By New Year's Day 2010, the events were turning in busy affairs at the International Space Station, which had reached the capability to house a full crew of up to six long-duration occupants. Soichi Noguchi's arrival aboard Soyuz TMA-18 in December 2009 to join Expedition 22 made him the first Japanese astronaut to spend New Year in space, and Italy also added its name to the tally in December 2010, when Paolo Nespoli launched aboard Soyuz TMA-20, alongside Russian cosmonaut Dmitri Kondratiev and NASA astronaut Catherine "Cady" Coleman. Upon docking, they joined incumbent Expedition 26 crew members Scott Kelly, Aleksandr Kaleri—spending his third New Year in orbit, following previous holiday stints aboard the ISS and Mir—and Oleg Skripochka.
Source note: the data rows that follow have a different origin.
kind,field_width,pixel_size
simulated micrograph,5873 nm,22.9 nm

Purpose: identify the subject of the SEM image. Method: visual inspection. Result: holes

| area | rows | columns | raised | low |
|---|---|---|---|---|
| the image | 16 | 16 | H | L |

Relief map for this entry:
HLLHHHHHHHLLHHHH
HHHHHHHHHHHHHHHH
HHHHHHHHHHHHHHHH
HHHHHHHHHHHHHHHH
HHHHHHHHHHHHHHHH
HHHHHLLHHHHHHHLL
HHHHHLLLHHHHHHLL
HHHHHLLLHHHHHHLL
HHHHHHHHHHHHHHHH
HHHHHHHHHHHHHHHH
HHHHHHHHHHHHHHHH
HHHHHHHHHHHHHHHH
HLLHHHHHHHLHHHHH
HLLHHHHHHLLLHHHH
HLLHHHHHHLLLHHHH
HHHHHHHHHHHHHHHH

"The holidays are a time where we treasure being with our family and our friends," said Coleman, in a pre-recorded message in the station's Kibo module, as she floated alongside Kelly and Nespoli, "and we think about what we have and how much more we have than others do." Nespoli added that from his vantage point, he saw just one planet and one world, with no borders, and his awareness of the enormity of mankind's responsibility was clear. At the end of 2011, a Dutchman—Expedition 30 crew member Andre Kuipers—added his name to the list of nations whose citizens have rang in the New Year on-orbit. To commemorate the historic event, Kuipers offered his best wishes in his native language on a televised message from the station. And in December 2012, the arrival of Chris Hadfield made Canada the newest member of "the club". New Year's Day 2014 will see six men from Russia, the United States and Japan celebrating the passage of one year into the next. The incumbent Expedition 38 crew consists of Oleg Kotov, Sergei Ryazansky, Mike Hopkins, Mikhail Tyurin, Koichi Wakata and Rick Mastracchio.

Andre Kuipers - the first Dutchman to celebrate the New Year in space - works in the station's Quest airlock during his six-and-a-half-month mission. Photo Credit: NASA

Andre Kuipers, who was the first Dutchman to celebrate the New Year in space, works in the station's Quest airlock during his six-and-a-half-month mission. Photo Credit: NASA

However, few can hide the reality that being absent from family and friends at such special times of the year is difficult, even in the splendid isolation of the International Space Station, whose views of the Home Planet are electrifying in their scope and breathtaking in their beauty. "My collateral damage toll," wrote Expedition 30's Don Pettit in a NASA blog, "includes being on-orbit for two Thanksgivings, Christmas, New Year, birthdays, anniversaries, a science fair, school plays, recitals, and Valentine's Day." With his most recent mission—which ended last July after six and a half months—Pettit's toll was steadily rising, although he acquiesced that "with our new internet capability on space station, I can at least send flowers!" He offered the tongue-in-cheek remark in his blog that the real essentials for surviving in the new "wilderness" of space "are not flint, steel and powder…but your credit card number and network login".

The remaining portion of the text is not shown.